Goalless draws are typically cagey, dull affairs. Monday, though, Cagliari and Roma played a game to a 0-0 tie that could have just as easily ended 3-3.

Roma entered Monday’s home game in second place in the table, having just fallen behind Juventus. Since a sparkling start to the campaign, Roma had dropped points in two consecutive draws against lesser competition. While Roma as been suffering a slight wobble recently, Cagliari was trying to avoid falling closer to the table’s relegation spots. With a win Monday, they could have pulled ahead of the under performing AC Milan in the table.

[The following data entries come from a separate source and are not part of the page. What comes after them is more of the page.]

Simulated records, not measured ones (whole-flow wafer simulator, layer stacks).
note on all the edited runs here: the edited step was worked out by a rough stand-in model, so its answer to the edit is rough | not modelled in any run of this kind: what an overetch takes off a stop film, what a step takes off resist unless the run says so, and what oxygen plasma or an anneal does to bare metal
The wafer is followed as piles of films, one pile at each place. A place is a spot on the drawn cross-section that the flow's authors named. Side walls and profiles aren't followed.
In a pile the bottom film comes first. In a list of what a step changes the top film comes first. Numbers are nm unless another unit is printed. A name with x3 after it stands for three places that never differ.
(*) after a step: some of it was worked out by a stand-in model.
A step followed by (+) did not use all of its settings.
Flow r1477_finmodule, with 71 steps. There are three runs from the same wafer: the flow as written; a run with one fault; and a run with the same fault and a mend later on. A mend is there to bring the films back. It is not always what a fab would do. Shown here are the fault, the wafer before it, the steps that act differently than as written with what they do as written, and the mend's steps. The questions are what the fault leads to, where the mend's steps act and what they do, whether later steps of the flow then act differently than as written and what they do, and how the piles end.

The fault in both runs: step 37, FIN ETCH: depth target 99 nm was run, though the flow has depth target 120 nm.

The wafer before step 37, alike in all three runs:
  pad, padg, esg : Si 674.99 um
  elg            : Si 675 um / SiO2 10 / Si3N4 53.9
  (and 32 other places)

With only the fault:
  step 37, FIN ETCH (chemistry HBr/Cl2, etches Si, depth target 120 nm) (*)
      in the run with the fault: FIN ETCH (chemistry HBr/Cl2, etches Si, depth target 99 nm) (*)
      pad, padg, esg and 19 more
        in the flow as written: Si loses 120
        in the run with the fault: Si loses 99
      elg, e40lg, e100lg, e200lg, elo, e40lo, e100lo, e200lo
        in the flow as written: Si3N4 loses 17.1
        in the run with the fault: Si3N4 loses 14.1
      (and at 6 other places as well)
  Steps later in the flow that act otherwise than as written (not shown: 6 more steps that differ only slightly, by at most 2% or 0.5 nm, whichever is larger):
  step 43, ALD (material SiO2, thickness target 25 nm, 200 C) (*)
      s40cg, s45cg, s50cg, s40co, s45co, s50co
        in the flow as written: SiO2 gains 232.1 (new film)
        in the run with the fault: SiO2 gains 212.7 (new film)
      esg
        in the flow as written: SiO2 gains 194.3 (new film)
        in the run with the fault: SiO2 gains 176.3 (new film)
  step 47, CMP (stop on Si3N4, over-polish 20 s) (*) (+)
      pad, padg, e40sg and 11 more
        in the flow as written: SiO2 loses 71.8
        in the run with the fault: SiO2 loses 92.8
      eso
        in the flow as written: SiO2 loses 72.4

Furthermore, Cagliari came into Monday’s game sporting one of the league’s worst road records but having won three of their last four contests against Roma. For much of the contest it seemed like one of those trends would have to break, likely their success against Roma, until, thanks to keeper Vlada Avramov, it didn’t. Here’s the other things worth knowing:

1. Dodo could be very, very good: The 20-year-old Brazilian deputized at left back for Federico Balzaretti and proved to be one of the match’s premier performers. Heading into Monday night, the knock against Dodo had been he was a premier attacker from the left back position, but that often came at the expense of his defensive duties. Against Cagliari, there was more impressive dribbling and movement up the left flank, but the Brazilian had very little to handle defensively and proved capable of taking what came.

Particularly impressive was a moment in the 56th minute where Maicon, another Brazilian fullback who is more than capable of getting stuck in the attacking end, got lost in the shuffle and Cagliari were attacking down their left wing. Dodo, sensing the danger, scooted over to the right side of the field and was able to take some of the air out of Cagliari’s attack.

In the attacking end, one of Dodo’s best moments came just after the half, in the 47th minute, when he floated a cross from the left wing into the box for Alessandro Florenzi. The Italian tried to volley the ball, but it headed straight at Avramov who parried it away. The Brazilian also sent in a cross to Gervinho in the 37th minute that was headed off the post.

2. And the other fullback isn’t too shabby, either: Maicon came off of the international break and played an excellent attacking game Monday. As pointed out above, that led to him getting caught out once on defense, but Roma’s ability to cover meant that no harm came of that.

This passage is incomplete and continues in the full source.